Appeal from a judgment of the Ontario County Court (William F. Kocher, J.), rendered December 1, 2006. The judgment convicted defendant, upon a nonjury verdict, of assault in the second degree, assault in the third degree and misdemeanor driving while intoxicated (two counts).
It is hereby ordered that the judgment so appealed from is unanimously affirmed.

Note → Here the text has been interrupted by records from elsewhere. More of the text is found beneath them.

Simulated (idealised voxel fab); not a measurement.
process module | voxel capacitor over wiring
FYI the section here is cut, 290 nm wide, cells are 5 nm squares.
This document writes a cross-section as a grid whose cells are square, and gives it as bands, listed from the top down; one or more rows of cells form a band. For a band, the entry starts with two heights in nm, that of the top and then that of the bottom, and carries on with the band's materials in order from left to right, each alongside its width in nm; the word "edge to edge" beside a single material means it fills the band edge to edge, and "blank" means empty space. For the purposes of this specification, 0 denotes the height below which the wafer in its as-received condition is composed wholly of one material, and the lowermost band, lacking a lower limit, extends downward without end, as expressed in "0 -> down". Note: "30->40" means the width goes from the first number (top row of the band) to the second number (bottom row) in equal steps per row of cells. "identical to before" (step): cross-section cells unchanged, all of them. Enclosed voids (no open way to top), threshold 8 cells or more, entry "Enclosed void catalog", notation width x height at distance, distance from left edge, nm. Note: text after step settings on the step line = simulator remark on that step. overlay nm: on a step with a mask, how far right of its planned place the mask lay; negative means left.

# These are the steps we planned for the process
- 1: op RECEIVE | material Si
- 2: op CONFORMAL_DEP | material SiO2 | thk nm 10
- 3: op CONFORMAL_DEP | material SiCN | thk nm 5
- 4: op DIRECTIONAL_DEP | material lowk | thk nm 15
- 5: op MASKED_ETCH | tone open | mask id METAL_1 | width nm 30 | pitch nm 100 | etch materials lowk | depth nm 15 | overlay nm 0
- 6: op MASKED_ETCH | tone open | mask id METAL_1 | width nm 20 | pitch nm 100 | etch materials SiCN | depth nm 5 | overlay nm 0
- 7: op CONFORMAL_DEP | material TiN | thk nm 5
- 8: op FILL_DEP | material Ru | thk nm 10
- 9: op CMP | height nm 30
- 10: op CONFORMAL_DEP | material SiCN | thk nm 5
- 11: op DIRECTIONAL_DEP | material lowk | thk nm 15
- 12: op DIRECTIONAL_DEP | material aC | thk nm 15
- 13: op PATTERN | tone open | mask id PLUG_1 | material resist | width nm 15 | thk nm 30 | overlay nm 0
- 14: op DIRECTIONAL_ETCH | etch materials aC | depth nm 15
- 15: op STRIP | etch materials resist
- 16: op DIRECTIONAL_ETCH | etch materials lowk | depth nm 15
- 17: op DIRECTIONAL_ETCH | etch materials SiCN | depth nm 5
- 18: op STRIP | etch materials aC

Memorandum: On appeal from a judgment convicting him following a bench trial of, inter alia, assault in the second degree (Penal Law § 120.05 [1]), defendant contends that the verdict is against the weight of the evidence with respect to his intent to *1571cause serious physical injury. We reject that contention (see generally People v Bleakley, 69 NY2d 490, 495 [1987]). “A defendant may be presumed to intend the natural and probable consequences of his actions . . . , and [i]ntent may be inferred from the totality of conduct of the accused” (People v Mahoney, 6 AD3d 1104, 1104, lv denied 3 NY3d 660 [internal quotation marks omitted]). Here, defendant conceded that he caused serious physical injury to the victim but denied that he intended to do so, relying on the fact that he had been drinking alcohol before the incident. Eyewitnesses testified, however, that defendant knocked the victim to the floor of a porch and repeatedly kicked him in the face while wearing hiking boots. Thus, it cannot be said that County Court failed to give the evidence the weight it should be accorded (see id. at 1104-1105; People v Mike, 283 AD2d 989 [2001], lv denied 96 NY2d 904 [2001]; see generally Bleakley, 69 NY2d at 495). Present—Smith, J.P., Lunn, Fahey, Pine and Gorski, JJ.